So, it’s a responsibility of an American to vote – to make a judgment. Well, we also have a responsibility as a Christian – we do – to judge. We do. Paul – well, God through Paul – puts it this way in his Corinthian letters. In the city of Corinth, the apostle Paul had a new church. He was facing a brand new church full of brand new believers, so their kind of not really sure how this whole Christian thing works. The city of Corinth, people in Corinth, are surrounded by centuries of pagan tradition, pagan culture, pagan influence, but the chief deities in Corinth were Aphrodite and Poseidon.
That was the competition for Jesus and the whole Christian church. And some of the worship for Aphrodite, in the temple of Aphrodite, it housed over a thousand cult prostitutes. I’m not exactly sure – well, I know what prostitutes do, I’m not stupid – but I’m not exactly sure what the point was. What exactly did you do for Aphrodite with a cult prostitute in order to fulfill whatever religious obligation you supposedly have? I don’t know. But that’s the kind of worship that surrounded this little church in the city of Corinth in the first century.

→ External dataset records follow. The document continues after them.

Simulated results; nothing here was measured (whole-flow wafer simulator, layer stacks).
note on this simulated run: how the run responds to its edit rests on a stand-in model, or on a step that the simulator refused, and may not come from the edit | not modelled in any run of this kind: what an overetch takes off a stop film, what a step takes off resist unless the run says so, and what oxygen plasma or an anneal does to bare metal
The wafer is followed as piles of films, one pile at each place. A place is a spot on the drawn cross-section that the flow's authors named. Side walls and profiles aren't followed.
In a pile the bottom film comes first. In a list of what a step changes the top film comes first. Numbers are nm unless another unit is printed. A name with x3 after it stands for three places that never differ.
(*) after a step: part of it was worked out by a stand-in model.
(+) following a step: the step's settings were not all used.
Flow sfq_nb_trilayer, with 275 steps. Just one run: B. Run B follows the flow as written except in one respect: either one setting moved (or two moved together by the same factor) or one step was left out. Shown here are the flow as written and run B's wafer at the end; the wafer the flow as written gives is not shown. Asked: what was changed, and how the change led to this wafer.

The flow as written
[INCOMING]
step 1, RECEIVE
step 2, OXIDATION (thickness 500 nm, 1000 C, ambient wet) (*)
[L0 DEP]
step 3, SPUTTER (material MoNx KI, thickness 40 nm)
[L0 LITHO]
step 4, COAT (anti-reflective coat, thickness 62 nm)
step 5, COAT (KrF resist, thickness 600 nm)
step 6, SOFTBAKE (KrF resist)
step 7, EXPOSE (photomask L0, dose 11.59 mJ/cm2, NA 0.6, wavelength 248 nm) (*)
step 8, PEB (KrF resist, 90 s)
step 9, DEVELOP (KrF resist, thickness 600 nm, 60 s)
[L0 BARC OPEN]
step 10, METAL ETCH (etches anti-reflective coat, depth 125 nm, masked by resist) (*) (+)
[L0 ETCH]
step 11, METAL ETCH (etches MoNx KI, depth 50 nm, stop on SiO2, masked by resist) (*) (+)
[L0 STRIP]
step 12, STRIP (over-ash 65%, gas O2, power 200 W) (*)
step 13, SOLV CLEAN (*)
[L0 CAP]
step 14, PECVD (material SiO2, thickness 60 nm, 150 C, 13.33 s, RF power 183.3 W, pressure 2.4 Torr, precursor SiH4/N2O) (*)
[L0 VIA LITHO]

It wasn’t quite Sodom and Gomorrah, but it wasn’t that far off. But even knowing that, even knowing that atmosphere in which this little church existed, Paul was still shocked to find out what was going on in the Corinthian church. He writes in 1 Corinthians 5:
I can hardly believe the report about the sexual immorality going on among you – something that even pagans don’t do. I am told that a man in your church is living in sin with his stepmother. (1 Corinthians 5:1)
Now, we all know what living in sin is a euphemism for. He’s having intimate sexual relationships with his stepmother. Paul goes on:
You are so proud of yourselves, but you should be mourning in sorrow and shame. And you should remove this man from your fellowship…
I told you not to associate yourselves with people who indulge in sexual sin. But I wasn’t talking about unbelievers… You would have to leave this world to avoid people like that. They surround us. I meant that you are not to associate with anyone who claims to be a believer yet indulges in sexual sin, or is greedy, or worships idols, or is abusive, or is a drunkard, or cheats people. Don’t even eat with such people. It isn’t my responsibility to judge outsiders…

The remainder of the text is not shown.